NCBI fasta format [was: Re: [Bioperl-l] loading data into bioperl-db]

Fri Jun 6 17:07:09 EDT 2003

On Thu, 5 Jun 2003, Hilmar Lapp wrote:

> >  Is there ever a case where
> > Bio::SeqIO::fasta will parse a sequence header like :
> >
> >> gi|30419336|gb|CD037498.1|CD037498 mgsu014xP21f.b Magnaporthe grisea
> >
> > and read the namespace, accession, version etc from it?
>
> No. Bioperl itself does not interpret the identifier token, especially
> given the fact that there are plenty of ways in which people convolute
> information here, and that it is relatively simple to apply whatever
> extraction is suitable in 1 or 2 lines of perl.
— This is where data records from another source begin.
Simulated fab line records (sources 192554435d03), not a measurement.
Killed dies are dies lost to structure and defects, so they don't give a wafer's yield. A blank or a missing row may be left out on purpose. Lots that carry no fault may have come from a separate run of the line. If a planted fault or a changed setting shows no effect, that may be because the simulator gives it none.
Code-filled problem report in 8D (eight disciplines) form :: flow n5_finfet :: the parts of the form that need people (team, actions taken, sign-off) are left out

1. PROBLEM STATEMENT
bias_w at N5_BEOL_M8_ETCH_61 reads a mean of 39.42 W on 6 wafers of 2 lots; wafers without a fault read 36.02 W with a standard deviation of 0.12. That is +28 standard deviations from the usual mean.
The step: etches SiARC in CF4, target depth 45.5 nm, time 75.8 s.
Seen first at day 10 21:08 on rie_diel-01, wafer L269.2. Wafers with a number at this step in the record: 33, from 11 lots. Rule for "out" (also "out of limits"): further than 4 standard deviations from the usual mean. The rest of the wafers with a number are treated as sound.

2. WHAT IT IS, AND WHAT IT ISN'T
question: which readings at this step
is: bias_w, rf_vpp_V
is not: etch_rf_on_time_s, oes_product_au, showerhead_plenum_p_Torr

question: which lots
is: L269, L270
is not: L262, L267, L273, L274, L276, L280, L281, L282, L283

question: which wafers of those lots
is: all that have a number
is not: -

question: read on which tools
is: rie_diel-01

It seems like we hear this request alot; I think it's an (almost) valid
newbie expectation that somehow the "gi|123456|db|acc.v|name descr" fasta
header is some kind of universal standard.  I agree that it's an easy
couple of lines of Perl to get right, but maybe we should be trying to do
this for people?  It seems like such an easy thing (I'll wait to be told
otherwise ...).  I agree that there are lots of bastardizations out there
in the wild, but for each of the databases that NCBI "outputs" (gb, emb,
dbj, ref, pir, sp, pdb, etc), there's pretty consistent behaviour for the
fields.

It should make loading up biosql databases from flatfiles a bit easier,
too.

Any lurkers want to write Bio::SeqIO::fasta_ncbi.pm (inheriting from
Bio::SeqIO::fasta) ??  I guess we'd have to agree on where the "db" and
any secondary accession/names would be stored in which Seq model ...

-Aaron